The French Rubicon

On 49 BC, the great Roman general Julius Caesar faced a choice, cross the river Rubicon and march on Rome or not. He chose to cross the Rubicon with the full knowledge that his action would provoke a civil war in the Roman world.

The French electorate face a similar moment in their country’s history on April and May 2017 when the two rounds of the presidential elections are held. The centre-left and centre-right political parties are deeply divided on how to overcome the multiple challenges facing the French state; a serious domestic Islamist terrorist insurgency, a stagnating economy with shocking levels of unemployment and the decline in the power and international influence of the nation in the EU and the world.

Nicholas Sarkozy, the divisive and unpopular former president, has formally declared his intention to run for the presidency again. Sarkozy has moved to the hard right with ultra-hawkish positions on how to deal with the rising jihadi threat. The Republican Party candidate has proposed the indefinite internment of known extremists, the shutting down of mosques and the ending of the EU rule of family unification for migrants who have settled in France.

Sarkozy enjoys the support of the right-wing faithful in the conservative opposition and has clearly gambled that a Trumpist campaign based on identity, security and the cultivation of a “strongman” image will secure victory in the Republican primaries race. Sarkozy has expressed Eurosceptic sympathies with a specific focus on restoring migration controls but is committed to the euro. Sarkozy’s rival, Alain Juppe, is a popular, technocratic and centrist establishment figure who is considered more likeable by the population according to opinion polls. Juppe, a former Prime Minister, belongs to a rapidly shrinking political centre in France but is perceived to be part of the ancien régime.

The outsider and anti-establishment candidate, the National Front leader Marine Le Pen, is expected to get to the second round of the presidential elections. The National Front (“NF”) was an openly fascistic party under the previous leader and father of Marine, Jean-Marie Le Pen. Marine Le Pen has expelled her anti-Semitic father from the party and moved the NF to the populist right-wing and nationalistic political ground. After the horrifying “summer of terror” attacks, Sarkozy and Le Pen exist on a similar hard-right political space when it comes to Islamism.

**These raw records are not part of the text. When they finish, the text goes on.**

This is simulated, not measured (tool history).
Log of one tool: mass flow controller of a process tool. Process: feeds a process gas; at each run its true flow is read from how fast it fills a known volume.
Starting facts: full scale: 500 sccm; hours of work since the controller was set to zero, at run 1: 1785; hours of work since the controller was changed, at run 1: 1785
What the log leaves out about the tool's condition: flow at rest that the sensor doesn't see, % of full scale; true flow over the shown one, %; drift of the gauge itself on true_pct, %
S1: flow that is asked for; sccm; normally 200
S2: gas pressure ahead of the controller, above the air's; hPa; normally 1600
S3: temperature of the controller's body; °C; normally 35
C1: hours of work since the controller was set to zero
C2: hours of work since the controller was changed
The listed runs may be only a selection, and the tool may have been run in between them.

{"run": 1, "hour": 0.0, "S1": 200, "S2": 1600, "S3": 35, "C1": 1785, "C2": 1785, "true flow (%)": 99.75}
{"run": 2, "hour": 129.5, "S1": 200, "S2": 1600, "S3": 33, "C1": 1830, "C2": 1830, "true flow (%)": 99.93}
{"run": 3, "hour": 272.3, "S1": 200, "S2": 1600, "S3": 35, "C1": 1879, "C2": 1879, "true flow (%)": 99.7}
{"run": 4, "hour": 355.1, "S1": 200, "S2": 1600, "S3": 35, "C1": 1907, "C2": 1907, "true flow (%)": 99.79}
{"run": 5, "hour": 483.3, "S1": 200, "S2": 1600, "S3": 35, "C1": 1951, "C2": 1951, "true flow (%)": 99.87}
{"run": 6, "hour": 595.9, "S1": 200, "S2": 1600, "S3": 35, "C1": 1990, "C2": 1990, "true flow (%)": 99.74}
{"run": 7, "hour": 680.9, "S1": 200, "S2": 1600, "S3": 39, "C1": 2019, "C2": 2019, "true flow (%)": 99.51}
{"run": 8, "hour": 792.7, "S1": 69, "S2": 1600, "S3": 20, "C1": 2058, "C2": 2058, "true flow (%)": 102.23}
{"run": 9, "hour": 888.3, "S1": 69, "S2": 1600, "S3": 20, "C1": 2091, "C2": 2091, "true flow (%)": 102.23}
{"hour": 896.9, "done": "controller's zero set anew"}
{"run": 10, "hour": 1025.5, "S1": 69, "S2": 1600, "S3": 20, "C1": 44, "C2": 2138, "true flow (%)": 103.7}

Le Pen has championed a French withdrawal from the euro and the EU, Frexit, as a key signature policy of the NF manifesto. The French populace have historically favored a strongly statist and protectionist approach to French industry and the NF have captured the bulk of the working class vote with their protectionist economic policies. Polls show the French public have become deeply disillusioned with the European project and only a narrow majority would vote to stay within the EU. 

I consider the presidential elections a critical juncture, not only for the French but for the rest of Europe, as the implications of a shock victory by Marine Le Pen will shake Europe to its foundations. For those readers who wish to read my forecasting prediction on the outcome of the French presidential elections, they will have to wait to the beginning of 2017. However, my indicative thoughts are that Sarkozy is in a strong position to win the Republican primaries in November on a full blooded promise of total war on jihadi extremism and become the next president of France.

Alternatively, Marine Le Pen could succeed in defeating her second round opponent by linking the core issue of security with the wider sovereignty questions which comes from being a member of the euro zone and of the EU. A NF campaign of “taking back control” from Brussels on industrial strategy, protectionism and border security could be a compelling cocktail for a frightened, angry and disillusioned French electorate. Marine Le Pen’s best chances of entering the Elysee palace is by connecting in the minds of the ordinary French voter that regaining sovereignty from Brussels is indispensable to successfully crushing the threat posed by militant Islam.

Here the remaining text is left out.